• 1000

16th may 2024

The OECD recently issued a report on Amount B under Pillar One, which is part of the ongoing work to address the tax challenges arising from the digitalization of the economy.  The report provides a “simplified” approach that jurisdictions can adopt, either as a taxpayer safe harbour or as a mandatory rule, to in-scope wholesale distributors, sales agents or commissionaires for fiscal years starting on or after 1 January 2025.


Amount B aims to simplify the application of the arm’s length principle to the wholesale distribution of tangible goods, including sales agents and commissionaires. The distribution of digital goods, commodities or services (including financing services) are excluded.  There are no de minimis thresholds associated with the application of Amount B, so the approach could be applied by all entities involved in these transactions. The report provides a standardized pricing matrix that outlines the range of return on sales ratios that would be considered to be at arm’s length. This is determined by reference to net operating asset intensities (the ratio of net operating assets to net revenue) and operating expense intensites (the ratio of operating expenses to net revenue). 

The arm’s length results are categorized by industry. The pricing mechanism also includes a return on operating expenses cross-check (by calculating a ratio of EBIT to operating expenses) and an adjustment to be performed for jurisdictions with a sovereign credit rating of BBB- or lower. The benchmarking analysis underlying the pricing matrix will be updated every five years, unless there is a significant change in market conditions that warrants an interim update. Finally, the report requires taxpayers seeking to apply Amount B to consent to use this approach for three years.
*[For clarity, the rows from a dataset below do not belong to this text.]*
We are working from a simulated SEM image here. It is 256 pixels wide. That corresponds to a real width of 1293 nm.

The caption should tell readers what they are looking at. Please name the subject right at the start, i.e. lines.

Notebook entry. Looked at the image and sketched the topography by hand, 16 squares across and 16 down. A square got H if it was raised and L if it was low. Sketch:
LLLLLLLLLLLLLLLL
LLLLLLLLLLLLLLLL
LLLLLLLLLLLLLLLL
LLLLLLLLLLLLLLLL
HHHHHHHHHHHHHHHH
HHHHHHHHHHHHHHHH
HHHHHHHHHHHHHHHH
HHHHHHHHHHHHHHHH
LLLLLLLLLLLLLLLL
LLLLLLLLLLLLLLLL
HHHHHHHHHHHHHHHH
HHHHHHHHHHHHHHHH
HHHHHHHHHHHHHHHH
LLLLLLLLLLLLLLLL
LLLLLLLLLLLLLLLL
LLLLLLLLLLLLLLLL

Although Amount B aims to simplify compliance with the arm’s length principle, it doesn’t necessarily achieve this objective in its current form:

  • First, the report excludes wholesale distributors who own unique and valuable intangibles or who assume certain economically significant risks. Groups with a combination of centrally and locally owned brands, or those in operating in industries that require local distributors to also own certain intangibles, such as intellectual property or regulatory licenses may require particular attention.
  • Another potential exclusion applies when a company bundles the provision of goods and services, for instance where a distributor provides consumer financing in addition to the product sold. This would require a clear delineation of functions, which would be difficult to untangle when products and services are bundled, as is the case for many industrial groups.
  • With respect to the pricing matrix itself, the net operating assets of the distributing entities play a significant role in determining the relevant arm’s length price. Thus, taxpayers should evaluate their level of net operating assets, as this can quickly push up the distribution returns an entity would expect to earn under Amount B. Moreover, such an emphasis on operating assets might potentially reduce the extent to which multinationals can set standardized returns across geographic regions.
  • From a documentation perspective, the report makes no meaningful attempt to simplify the existing documentation requirements. Taxpayers will still need to describe the qualifying transactions and provide any contractual arrangements concluded between the parties, as well as the relevant financial data to test the transaction.
  • Furthermore, the fact that Amount B may not be adopted by all jurisdictions, or may be applied inconsistently as either a mandatory or a safe harbor, could lead to situations where taxpayers are required to prepare a benchmarking analysis for one jurisdiction and apply Amount B in another. In short, there is a risk that Amount B makes transfer pricing more complex.
  • Various important open-ended issues still remain to be dealt with, as it relates to Amount B.  The OECD has committed to furthering its work in this regard, with updated guidance forthcoming.


Jurisdictions will have the option to apply Amount B from 2025. This leaves companies with limited time to assess its impact and adjust their transfer pricing policies, so many are starting to consider the potential implications.

Here are 5 actions companies may consider:

  • Model the effect for 5 – 10 pilot jurisdictions. The best way to assess the effect of Amount B is to pick some pilot jurisdictions that are more likely to implement Amount B, where the effect on your organisation would be greatest, and run the numbers.
  • Compare existing transfer pricing policies for marketing and distribution activities. Another simple step would be to review your current transfer pricing policies for marketing and distribution activities against the Amount B pricing matrix. If your returns are broadly in line with the matrix the risks associated with Amount B are lower.,
  • Determine the net operating assets of distribution entities. Net operating assets are typically not taken into account when setting the returns for distribution activities. If distribution entities have significant net operating assets this can quickly push up the distribution returns an entity would expect to earn under Amount B, so this is an issue groups may want to look at.
  • Evaluate current approach to segmentation. If an entity performs distribution and non-distribution activities, Amount B can only be applied when the activities can be reliably segmented. Groups may want to revisit their current approaches to segmentation in light of this guidance.
  • Revisit existing transfer pricing documentation and internal CUPs. The Amount B framework still requires robust documentation to demonstrate that a one-sided method can be applied and that no internal CUPs are available. It is always the right time to review your transfer pricing documentation.


As of now, the French tax authorities have not expressed any formal view as it relates to Amount B. It’s unlikely they will express any opinion until the dust has settled, and the various open-ended items have been dealt with, and finalized by the OECD.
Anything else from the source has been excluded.